Like other Cubans, the artists of the "special period" are forced to grapple with the drastic restrictions and shortages brought on by the fall of communism in the Eastern bloc. This has led to a scarcity of materials that has changed the way art is being made in Cuba. Oil paints and canvas are precious. Ideas for large-scale paintings or sculpture are discarded in favor of smaller pieces that can be more easily executed and taken to a gallery on the back of a bicycle. Found objects and scavenged supplies have become artistic staples, along with traditional crafts materials such as wood, ceramics, and fabric.
Coinciding with the logistical problems of artistic creativity and lending them a peculiar irony has been the government's realization that Cuban art, like tourism, can be a valuable commodity for foreign trade. And so the black market for forgeries is thriving (excellent renditions of Cuban masters, Picassos, or even a van Gogh are easily available). Legitimate artists, using whatever materials they can find, frequently sell their work directly to interested foreigners in meetings at their homes or in hotels. On an official level state-run galleries located in what were once grand mansions in Old Havana and in more modern buildings in other parts of the city sell artists' work, encouraged by a law passed last year that called for cultural institutions to become self-supporting. Artists are paid 50 to 70 percent of all sales made by galleries, and since this past February, the payments are being made in dollars, not pesos.

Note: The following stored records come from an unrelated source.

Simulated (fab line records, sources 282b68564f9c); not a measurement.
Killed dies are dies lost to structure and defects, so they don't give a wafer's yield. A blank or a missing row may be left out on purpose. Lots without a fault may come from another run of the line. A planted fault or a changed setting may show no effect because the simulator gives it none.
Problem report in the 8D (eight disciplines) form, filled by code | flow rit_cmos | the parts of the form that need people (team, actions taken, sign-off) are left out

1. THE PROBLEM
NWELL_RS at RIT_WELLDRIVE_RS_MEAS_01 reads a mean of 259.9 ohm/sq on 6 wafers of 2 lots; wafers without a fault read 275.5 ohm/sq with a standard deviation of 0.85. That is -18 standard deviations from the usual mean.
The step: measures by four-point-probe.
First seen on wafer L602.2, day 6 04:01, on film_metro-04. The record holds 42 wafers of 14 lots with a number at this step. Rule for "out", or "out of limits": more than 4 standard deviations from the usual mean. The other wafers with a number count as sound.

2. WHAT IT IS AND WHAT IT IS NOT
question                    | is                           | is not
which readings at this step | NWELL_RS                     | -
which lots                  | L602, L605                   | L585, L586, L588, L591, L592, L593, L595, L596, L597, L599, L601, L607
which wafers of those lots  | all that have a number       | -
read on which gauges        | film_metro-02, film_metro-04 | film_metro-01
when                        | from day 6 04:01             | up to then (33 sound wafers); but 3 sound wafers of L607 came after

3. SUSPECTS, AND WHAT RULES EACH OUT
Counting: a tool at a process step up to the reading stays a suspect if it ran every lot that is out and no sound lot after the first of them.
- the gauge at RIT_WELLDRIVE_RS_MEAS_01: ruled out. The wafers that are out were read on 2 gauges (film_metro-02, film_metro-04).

Since the revolution, artists have traditionally worked as art teachers in elementary schools or community centers, professors at the institute, or cultural center employees. Now the Castro government has become more lenient in granting "independent artist" status, which permits artists to attempt to live from their work alone, an obviously attractive alternative when a single painting can be sold to a foreign buyer for a hundred dollars or more. A growing awareness of the mechanics of international art trade and the decline of living standards have prompted more and more young Cuban artists to adapt -- to create their work with a market in mind, to think competitively, to market themselves.